Pratt Community College is seeking the relationship in an attempt to lower the community college's mill levy, the highest in the state.
In the first move of its kind under the reconstituted Board of Regents, a community college is asking to affiliate with a state university.
If the regents vote this fall to allow Pratt Community College to affiliate with Fort Hays State University, the board will gain governance over the academic programs on the Pratt campus.
Under the law reconstituting the board, which became effective this summer, the regents coordinate all of higher education, but they directly govern the six state universities including Kansas University. Governance means setting general and individual policies for the universities, approving budgets and academic programs and appointing the chief executives at the universities.
Community colleges are governed by local boards of trustees. Under the proposal for affiliation between Pratt and Fort Hays, the Pratt Board of Trustees would continue to have authority over the campus facilities.

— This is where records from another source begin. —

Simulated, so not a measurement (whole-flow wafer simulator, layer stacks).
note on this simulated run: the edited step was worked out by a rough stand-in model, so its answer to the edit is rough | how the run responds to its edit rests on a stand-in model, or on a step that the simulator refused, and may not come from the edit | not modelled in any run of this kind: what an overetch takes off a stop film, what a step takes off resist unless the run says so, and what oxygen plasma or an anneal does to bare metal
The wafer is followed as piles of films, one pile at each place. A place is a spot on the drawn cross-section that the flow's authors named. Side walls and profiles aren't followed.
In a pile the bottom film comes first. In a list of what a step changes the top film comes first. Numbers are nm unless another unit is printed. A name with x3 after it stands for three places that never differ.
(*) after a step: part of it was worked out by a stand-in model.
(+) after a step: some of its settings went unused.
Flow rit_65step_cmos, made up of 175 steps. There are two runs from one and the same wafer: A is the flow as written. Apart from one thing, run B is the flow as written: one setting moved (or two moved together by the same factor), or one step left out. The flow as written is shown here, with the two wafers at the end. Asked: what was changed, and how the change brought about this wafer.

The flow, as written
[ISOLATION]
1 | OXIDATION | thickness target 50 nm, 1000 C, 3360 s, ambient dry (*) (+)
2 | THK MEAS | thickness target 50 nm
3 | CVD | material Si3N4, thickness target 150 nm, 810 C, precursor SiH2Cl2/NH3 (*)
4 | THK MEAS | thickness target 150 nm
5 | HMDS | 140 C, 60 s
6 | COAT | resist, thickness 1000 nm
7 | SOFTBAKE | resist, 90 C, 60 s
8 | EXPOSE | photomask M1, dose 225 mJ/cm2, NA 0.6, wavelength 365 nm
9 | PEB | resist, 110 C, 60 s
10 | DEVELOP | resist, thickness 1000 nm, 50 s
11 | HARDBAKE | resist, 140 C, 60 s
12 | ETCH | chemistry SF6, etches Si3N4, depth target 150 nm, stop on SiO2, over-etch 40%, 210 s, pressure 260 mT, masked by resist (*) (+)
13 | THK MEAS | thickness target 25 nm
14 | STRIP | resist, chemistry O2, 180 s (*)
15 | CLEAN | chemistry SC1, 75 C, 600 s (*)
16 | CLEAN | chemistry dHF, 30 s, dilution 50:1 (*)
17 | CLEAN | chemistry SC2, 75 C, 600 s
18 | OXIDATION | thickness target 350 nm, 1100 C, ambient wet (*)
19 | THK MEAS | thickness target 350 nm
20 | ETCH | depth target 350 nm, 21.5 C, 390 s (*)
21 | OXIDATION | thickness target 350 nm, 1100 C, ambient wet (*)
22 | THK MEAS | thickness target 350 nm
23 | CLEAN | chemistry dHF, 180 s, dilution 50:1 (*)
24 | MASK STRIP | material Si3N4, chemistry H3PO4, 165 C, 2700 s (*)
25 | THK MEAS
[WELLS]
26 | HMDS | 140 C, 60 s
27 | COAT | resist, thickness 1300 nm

The seven-member Pratt Board of Trustees is formally requesting the affiliation between the two schools.
"There are several reasons to do it," said Bruce Benson, chairman of the Pratt board. "We hope to get a tax break. " We are one of the smaller community colleges, but we have the highest mill levy. We hope it will be good for economic development for Pratt."
Kent Steward, Fort Hays director of university relations, said Pratt recently has had to dip into its reserves to fund operations.
Another force driving the proposed affiliation is a change in educational needs, said Ed Hammond, Fort Hays president.
"The old model is not workable," Hammond said. "Under the old model you went to elementary school, high school and post-secondary once. We now have an in-and-out educational environment. We need to have flexibility.
"We believe this is a model for the future."
The regents Commission on Higher Education Coordination will take up the proposed affiliation in October. If the commission approves, the proposal goes to the full board for consideration.
Regents are getting their first chance to look at the proposal, said board Executive Director Kim Wilcox.
"The proposal Pratt has forwarded, the board hasn't had a chance to look at," Wilcox said. "It's like a proposal for marriage, but the bride hasn't answered yet."
It's unclear whether legislative action will be needed to make Fort Hays State University at Pratt a reality.
"I don't think it has to go to the Legislature," said Mary Prewitt, associate general counsel for the regents.
But Hammond thinks the Legislature will have to approve the affiliation.
The earliest an affiliation agreement may take effect, he said, would be July 1, 2000, which is the start of the next fiscal year.
One of the questions that will need to be worked out is what happens to students who do not meet the regents universities residency requirement. Before qualifying for in-state tuition, a student wanting to attend a state university must live in the state for at least a year without attending college. At community colleges, the residency requirement is six months. Students caught in the midst of the transition would be exempt from the requirement, Hammond said.
About 3,000 students attend Pratt, which is about 120 miles south of Hays. It has a budget of about $10 million.
About 5,400 students attend Fort Hays. Its state general use budget, which includes state general fund money and tuition, is about $38 million. Its total budget for this year is about $57 million.